“I am having nightmares that pull (request) 17 is never going to get merged”

A story about whack-a-mole PR comments

A few minutes ago, I came back to the hotel room after wrapping up a great day at Assert(js) Testing Conf in beautiful, cold 🌧 San Antonio. If you weren’t there in 2018, I highly recommend you visit next year!

The conference had a couple of themes: Mocking (or not mocking), unit vs integration tests or whether they’re the same, reducing cyclomatic and cognitive complexity, among other great content.

With my head spinning slightly (mainly due to the extensive amount of knowledge dumped onto us during the day, less so due to the consequences of attending the conference’s after-party…), I sat down and scanned my Slack notifications.

One caught my attention right away:

😴 👻

What is “Pull (Request) 17”?

I like to reference to situations like that as black holes. It’s like a piece of code someone wrote years ago and nobody understands anymore, you don’t want to go anywhere near that.

Well, PR 17 turned into a black hole. It all started on November 1, 2017 — that was 113 days ago.

The beginning

For various reasons, we are moving towards an architecture with smaller, independent services that each take care of a certain functionality of the overall platform.So this profile-variables service is one such service, meant to be developed and deployed in small pieces until it’s feature-complete.

What happened?

In two words: the unthinkable.Originally, the service was developed by a contractor, written in standard Node.js / Express with Docker as the deployment environment in mind. Shortly after the first few commits, we decided to deploy to Google Cloud Functions (GCF) and use PubSub instead (insert a long, unrelated story here). The profile-variables service was picked as the first service to run on GCF.

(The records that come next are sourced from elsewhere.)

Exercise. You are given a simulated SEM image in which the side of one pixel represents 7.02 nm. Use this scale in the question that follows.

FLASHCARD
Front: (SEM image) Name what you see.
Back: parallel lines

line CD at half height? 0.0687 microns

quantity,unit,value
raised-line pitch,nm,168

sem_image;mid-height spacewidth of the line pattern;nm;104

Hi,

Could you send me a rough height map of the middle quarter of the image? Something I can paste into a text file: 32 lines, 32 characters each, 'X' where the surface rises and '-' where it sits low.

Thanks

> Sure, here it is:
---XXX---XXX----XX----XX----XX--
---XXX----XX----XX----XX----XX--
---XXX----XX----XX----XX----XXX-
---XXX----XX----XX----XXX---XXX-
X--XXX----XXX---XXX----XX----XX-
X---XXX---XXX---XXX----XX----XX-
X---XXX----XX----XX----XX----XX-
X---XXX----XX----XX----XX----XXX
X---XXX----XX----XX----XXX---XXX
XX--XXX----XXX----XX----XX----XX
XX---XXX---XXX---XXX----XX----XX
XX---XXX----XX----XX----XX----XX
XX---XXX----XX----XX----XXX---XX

A team member (let’s call him fictional Jimmy) took over the existing code and started with the migration to GCF. Following best practices, he regularly pushed new code to Github and reviewers left comments. New team members joined the company and also left notes, suggestions, thoughts, etc.

Fictional Jimmy diligently answered questions, replied to comments and applied suggestions made by reviewers.

“I can address them all but every time I address issues it seems like 10 more pop up.” — Fictional Jimmy, today

As of today, PR 17 has 6 contributors and the overall stats look like this:

The end (?)

How could this happen?

Most accidents are the result of multiple things gone wrong. So too is PR 17.

We focused too much on the micro, and didn’t pay attention to the macro.
Processes were followed, but they were either not well defined or possibly followed too strictly.
No alarm bells rang when PR 17 crossed a certain number of comments, commits or files changed.
Tools, automation, CI/CD everything worked as expected, but we did not plan for a situation like the one we encountered in this PR.
We should have not allowed conversations regarding the overall GCF deployment to be part of a pull request.

What do we learn from that?

This brings me back to today’s AssertJS conference and the themes I mentioned earlier.

Speakers also mentioned topics like pull request reviews, automated tests, use tools to help with the process, the list goes on. As I was taking notes, I kept thinking:

“Pull request reviews and no force-push”: ✅ We’ve got that.
“Test in isolation”: ✅ Yep, couldn’t agree more.
“Use tools and bots to be the bad cops”: ✅ Got that in place.

I felt, considered all things, our team is doing a pretty good job at keeping code quality high.

Then, I read fictional Jimmy’s Slack message and it hit me:

Tools, processes, automated test suites, etc. none of that matters if we forget to see the big picture.

Many takeaways I have from the conference focus on improved code quality, fewer bugs, delivering software that works and performs well. These are all super important things each and every team has to think about.

But on top of that, our PR 17 situation taught me that once in a while, as a team, we have to step back and discuss the daily processes, ask each team member to share what they think could be improved. It’s easy to get carried away focusing on the best tool for the job or the most elegant way to write integration tests.

With that in mind, I encourage you to go for a walk, think about your processes and come up with a list of three things you could improve in your workflow to avoid a “PR 17" (synonym for “a black hole”, “your worst nightmare”, or similar).

PS: Thanks to fictional Jimmy for the inspiration for this blog post 🙏!